Some 1,200 migrants end up on tiny Italian island, 23 reported missing
With the return of calm seas, migrant smugglers launched dozens of boats from Tunisia during the weekend and some 1,200 people ended up on a tiny Italian island while several were reported missing at sea, the Italian Coast Guard said Monday. Coast guard officials said in a statement that they responded to 35 boats that had left Tunisia, three of which came to grief. In one shipwreck some 20 nautical miles off Lampedusa island coast guard and border police vessels said three migrants were missing.
In a second, in Malta's search-and-rescue area, survivors said some 20 people were missing, while in the third, also in Malta's rescue area, Italian rescuers recovered a man's body, the Coast Guard said. Some 20 more boats crowded with migrants were in the sea Monday night, it said. The coast guard said air and naval assets of the Coast Guard, the Border Police, the European border protection agency Frontex as well as a humanitarian organization were involved in the assistance.
Dozens of the migrants sat Monday morning near Lampedusa's port, awaiting transfer to the island's overcrowded shelter or eventually to Sicily or the Italian mainland. Earlier Monday, a Tunisian fishing boat off Lampedusa aided a distressed migrant boat carrying 34 people and a body, and the survivors were later transferred to an Italian coast guard vessel, Italian news reports said. On Sunday, with seas calm after four days of rough conditions, a total of 640 migrants reached Lampedusa, and hundreds more on Monday.
Last week, Italian authorities used commercial ferries and military vessels to transfer migrants from Lampedusa to Sicily or the mainland -- bringing Lampedusa's migrant center below its approximately 400-person capacity. But with the slew of boats arriving from Sunday, the number of migrants there quickly swelled, and authorities were scrambling anew to make arrangement for more transfers off the island. Separately, the humanitarian group Doctors Without Borders said its rescue vessel Geo Barents came to the aid of 75 migrants -- including 40 minors -- in a wooden boat foundering in international waters off Libya on Monday.
The rescue vessel must now wait for Italian authorities to assign it a port to disembark the migrants. The right-wing government has been sending charity vessels to ports in northern Italy, far from the rescue area, to try to limit their time at sea. Government officials contend that the vessels encourage illegal migration by providing safety to the smugglers' passengers.
Although far-right Premier Giorgia Meloni has led a crackdown both on smugglers and on the charity vessels, migrants keep risking dangerous voyages in the Central Mediterranean -- departing from Tunisia, Libya and Turkey -- in hopes of finding work or relatives in Europe. According to Italian Interior Ministry figures, by Monday morning more than 36,600 migrants had arrived in Italy since the start of the year. That's more than four times the number for the same period in each of the two previous years.

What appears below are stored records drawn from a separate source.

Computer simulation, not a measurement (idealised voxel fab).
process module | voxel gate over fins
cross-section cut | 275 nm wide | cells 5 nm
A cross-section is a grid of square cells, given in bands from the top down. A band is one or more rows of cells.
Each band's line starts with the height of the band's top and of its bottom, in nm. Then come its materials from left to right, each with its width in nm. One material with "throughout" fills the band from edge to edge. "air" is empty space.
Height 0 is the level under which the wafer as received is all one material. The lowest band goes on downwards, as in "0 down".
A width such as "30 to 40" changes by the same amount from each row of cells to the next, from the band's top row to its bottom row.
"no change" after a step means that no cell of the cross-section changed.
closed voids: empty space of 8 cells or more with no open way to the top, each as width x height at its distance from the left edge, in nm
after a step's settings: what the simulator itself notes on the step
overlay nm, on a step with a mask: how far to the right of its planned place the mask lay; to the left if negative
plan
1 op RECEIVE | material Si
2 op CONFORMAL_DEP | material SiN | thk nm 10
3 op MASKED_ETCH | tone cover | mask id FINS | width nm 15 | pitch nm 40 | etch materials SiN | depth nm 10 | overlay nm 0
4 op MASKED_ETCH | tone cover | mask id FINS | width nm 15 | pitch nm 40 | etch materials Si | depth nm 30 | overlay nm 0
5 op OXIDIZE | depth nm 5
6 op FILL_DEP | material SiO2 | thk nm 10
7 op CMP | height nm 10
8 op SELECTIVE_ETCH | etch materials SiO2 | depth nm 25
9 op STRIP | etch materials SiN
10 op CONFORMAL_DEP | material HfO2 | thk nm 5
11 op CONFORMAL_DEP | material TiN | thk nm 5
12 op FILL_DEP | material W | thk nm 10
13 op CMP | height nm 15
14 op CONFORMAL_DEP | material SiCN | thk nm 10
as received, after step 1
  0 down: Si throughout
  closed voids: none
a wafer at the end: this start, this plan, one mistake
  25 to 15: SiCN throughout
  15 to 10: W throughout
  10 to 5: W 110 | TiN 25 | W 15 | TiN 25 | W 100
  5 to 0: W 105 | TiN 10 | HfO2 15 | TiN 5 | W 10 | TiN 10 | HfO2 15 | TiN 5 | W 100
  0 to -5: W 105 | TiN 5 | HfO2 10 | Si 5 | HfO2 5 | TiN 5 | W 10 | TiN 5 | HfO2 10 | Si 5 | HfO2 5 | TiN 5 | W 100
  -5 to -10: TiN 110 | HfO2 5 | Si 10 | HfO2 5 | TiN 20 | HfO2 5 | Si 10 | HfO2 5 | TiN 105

Italy rejects most of their asylum bids because they are fleeing poverty, not war or persecution.
But, since barely a handful of countries have repatriation accords with Italy, the migrants who lose asylum bids often stay on for years in a legal limbo, or try to make their way to northern European countries.
Italy's pleas to fellow European Union nations to take on some of the migrants have largely gone unheeded for years now.